In August, the Karnataka government decided to quash the system of electing parents to school development and monitoring committees (SDMCs) in over 50000 state schools; the government decided to open up those positions to MLAs for nomination. The top Karnataka government bureaucrat for primary and secondary education sent a letter to the Commissioner for Public Instruction to this effect. Ironically, it was the government's own order of April 2001 that set the stage for parents to have a direct say over state school affairs and participate in their management.

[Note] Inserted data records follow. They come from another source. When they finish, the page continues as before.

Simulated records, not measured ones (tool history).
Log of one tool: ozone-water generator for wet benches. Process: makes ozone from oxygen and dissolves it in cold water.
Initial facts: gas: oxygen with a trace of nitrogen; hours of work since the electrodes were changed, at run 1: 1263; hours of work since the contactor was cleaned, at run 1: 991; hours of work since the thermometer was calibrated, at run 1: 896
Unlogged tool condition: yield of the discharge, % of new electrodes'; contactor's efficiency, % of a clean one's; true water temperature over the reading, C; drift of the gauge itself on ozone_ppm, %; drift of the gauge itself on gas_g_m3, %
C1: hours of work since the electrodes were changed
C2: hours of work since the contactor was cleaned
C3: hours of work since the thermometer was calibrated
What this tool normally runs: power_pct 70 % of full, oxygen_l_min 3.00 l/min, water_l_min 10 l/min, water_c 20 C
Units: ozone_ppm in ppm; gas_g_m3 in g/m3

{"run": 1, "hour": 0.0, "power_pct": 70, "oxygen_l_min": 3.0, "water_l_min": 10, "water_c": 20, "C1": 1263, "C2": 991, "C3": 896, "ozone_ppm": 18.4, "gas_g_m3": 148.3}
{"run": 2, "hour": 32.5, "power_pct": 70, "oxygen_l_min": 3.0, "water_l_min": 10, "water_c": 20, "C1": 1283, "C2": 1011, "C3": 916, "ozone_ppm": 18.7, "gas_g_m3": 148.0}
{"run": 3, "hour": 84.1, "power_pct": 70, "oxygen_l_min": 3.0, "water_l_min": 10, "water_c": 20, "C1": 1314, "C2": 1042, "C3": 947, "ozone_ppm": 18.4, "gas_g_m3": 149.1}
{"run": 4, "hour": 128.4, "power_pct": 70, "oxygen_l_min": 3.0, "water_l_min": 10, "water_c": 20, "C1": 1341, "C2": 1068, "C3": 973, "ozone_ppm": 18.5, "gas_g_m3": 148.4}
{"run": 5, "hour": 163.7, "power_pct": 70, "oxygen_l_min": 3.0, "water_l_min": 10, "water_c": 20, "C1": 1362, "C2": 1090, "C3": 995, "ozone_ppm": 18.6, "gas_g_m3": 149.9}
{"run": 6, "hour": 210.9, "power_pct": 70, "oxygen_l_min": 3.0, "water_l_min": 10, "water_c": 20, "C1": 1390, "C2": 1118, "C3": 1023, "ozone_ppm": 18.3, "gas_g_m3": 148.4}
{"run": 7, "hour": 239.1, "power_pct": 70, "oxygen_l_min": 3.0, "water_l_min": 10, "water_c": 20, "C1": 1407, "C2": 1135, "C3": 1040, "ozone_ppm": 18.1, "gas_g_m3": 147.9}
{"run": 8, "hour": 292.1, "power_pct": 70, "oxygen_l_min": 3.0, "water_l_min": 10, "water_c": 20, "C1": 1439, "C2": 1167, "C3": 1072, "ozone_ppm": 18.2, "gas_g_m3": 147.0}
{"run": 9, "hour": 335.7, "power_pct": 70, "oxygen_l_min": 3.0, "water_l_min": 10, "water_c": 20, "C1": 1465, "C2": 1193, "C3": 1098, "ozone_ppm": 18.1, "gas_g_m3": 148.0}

The original decision of 2001 aimed also at empowering SDMCs to target several ailments in the schools, including attendance of teachers' and punctuality, both chronic problems in government schools nationwide. The general council of a school's parents is the highest body; it elects 9 parent representatives and they in turn elect a president. The core group can co-opt other members into the committee who may not be parents of school children but may include elected representatives, officials and members of community at large. The committees have several powers: they can scrutinize finances of the school (receipts and expenditures), auction crops grown in the school lands and for accrual to the school education fund and also use government funds to buy materials required for the school.

Not surprisingly, the government's recent decision sparked off a stormy reaction from the development (read NGO) sector that has otherwise been working with the education department to strengthen the SDMCs statewide. In the last two months alone, the controversy has seen many noted individuals and experts coming together. The Centre for Child and the Law of National Law School India University (NLSIU) organized a meeting that brought together SDMC representatives, NGOs, support agencies, educationists, and researchers. They unanimously opposed the state government's move, charging the government with initiating 'political interference in local school functioning'.

The Congress-JD(S) government has not explained its reasons for the regressive step, but attempts by activists and education reform NGOs to meet with the Chief Minister have not produced any results either. A state level delegation consisting of Prof. Baragur Ramachandrappa (writer), H.S.Doreswamy (veteran freedom fighter), Veerabhadra Channamall Swamijee (Nidumamidi Mutt) and state legislators L.Hanumanthaiah and Chandrasekhar Khambar along with Dr.Niranjan Aradhya of CCL-NLSIU were due to meet CM Dharam Singh on 16 Oct when the CM cancelled the meeting at the last minute following the Congress party's victory in the Bidar by-election. Speculation has it that the state's teachers have not been happy with the SDMCs.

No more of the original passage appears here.